Tuesday, June 4, 2013

The Coming Mass Strike Upsurge of 2014-2015

Webster Tarpley
May 30, 2013

Where are we in the unfolding of the current world economic depression, and what can we know about the events that lie ahead? The US Memorial Day holiday weekend provides the occasion to venture some answers to these questions.

The current world economic depression reached critical mass in the autumn of 2008. The world derivatives panic of that year and the bankruptcy of the British and US banking systems was then followed in 2010 by a European banking panic, which has been disguised as a sovereign debt crisis. That European banking crisis continues to the present day, made worse by brutal and stupid austerity policies imposed by the International Monetary Fund, the European Central Bank, and the European Commission. With the US and European economies depressed, the slowdown has spread across the world to impact Brazil, China, and India.
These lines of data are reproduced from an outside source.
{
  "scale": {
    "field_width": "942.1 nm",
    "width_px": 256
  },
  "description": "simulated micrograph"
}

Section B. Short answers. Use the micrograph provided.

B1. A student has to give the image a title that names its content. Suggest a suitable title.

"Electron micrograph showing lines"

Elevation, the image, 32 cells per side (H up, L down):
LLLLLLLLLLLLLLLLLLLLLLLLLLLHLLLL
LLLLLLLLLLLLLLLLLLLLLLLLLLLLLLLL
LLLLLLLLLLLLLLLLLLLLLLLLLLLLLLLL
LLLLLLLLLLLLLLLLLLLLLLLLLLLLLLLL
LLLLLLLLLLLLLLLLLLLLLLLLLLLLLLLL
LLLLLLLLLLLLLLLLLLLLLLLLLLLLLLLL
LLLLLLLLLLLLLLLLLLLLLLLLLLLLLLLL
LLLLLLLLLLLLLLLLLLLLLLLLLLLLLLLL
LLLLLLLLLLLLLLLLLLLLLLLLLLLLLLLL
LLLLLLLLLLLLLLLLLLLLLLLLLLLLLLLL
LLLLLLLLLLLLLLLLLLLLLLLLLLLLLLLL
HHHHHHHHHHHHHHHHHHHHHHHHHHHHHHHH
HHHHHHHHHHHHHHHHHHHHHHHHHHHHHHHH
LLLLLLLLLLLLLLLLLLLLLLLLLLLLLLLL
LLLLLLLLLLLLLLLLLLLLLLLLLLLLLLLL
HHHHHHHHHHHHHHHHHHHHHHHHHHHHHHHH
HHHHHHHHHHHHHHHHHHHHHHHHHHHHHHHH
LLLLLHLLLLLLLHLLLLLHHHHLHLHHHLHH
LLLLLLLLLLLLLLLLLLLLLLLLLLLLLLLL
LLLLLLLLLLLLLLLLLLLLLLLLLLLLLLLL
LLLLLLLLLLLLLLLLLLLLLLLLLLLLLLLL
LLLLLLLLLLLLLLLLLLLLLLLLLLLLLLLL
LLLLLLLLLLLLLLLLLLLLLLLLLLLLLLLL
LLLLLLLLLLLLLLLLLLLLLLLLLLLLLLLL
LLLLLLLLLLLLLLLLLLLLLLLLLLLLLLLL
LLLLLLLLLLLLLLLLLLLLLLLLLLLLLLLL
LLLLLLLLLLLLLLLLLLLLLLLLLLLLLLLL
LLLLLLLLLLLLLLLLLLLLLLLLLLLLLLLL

No country has so far been able to turn the corner from depression to broad-based recovery. Japan is currently using high-risk competitive evaluations to end decades of stagnation, but this has been punctuated by signs of financial panic. The supposed success story of Iceland, touted especially by Keynesians, has been exposed as a big lie by the recent election there, which revealed a population driven to desperation by a massive collapse of its standard of living – to the point where voters were willing to bring back the hated right-wing parties responsible for the pre-crash orgy of speculation.

The unfolding of the current depression is roughly parallel to the development of the world economic crisis of the 1930s. Back then, the depression was triggered when Lord Montagu Norman’s Bank of England sharply raised the British discount rate in September 1929, sucking huge amounts of hot money across the Atlantic from New York to London, and resulting in the fabled US stock market panic of October 1929. That was followed by a European ranking crisis in the summer of 1931, which started with the Kreditanstalt of Vienna, then brought down the Danatbank and the rest of the large German banks, and culminated with the watershed default on gold payments by the Bank of England in September 1931, which destroyed the pound-based world monetary system of that era. The British debacle then provoked a panic run on US banks which accelerated during the 1932 and into the spring of 1933. By the time of Franklin D. Roosevelt’s inauguration in March of 1933, every bank in the United States had shut its doors. The Roosevelt Bank Holiday merely provided legal cover for those stricken institutions.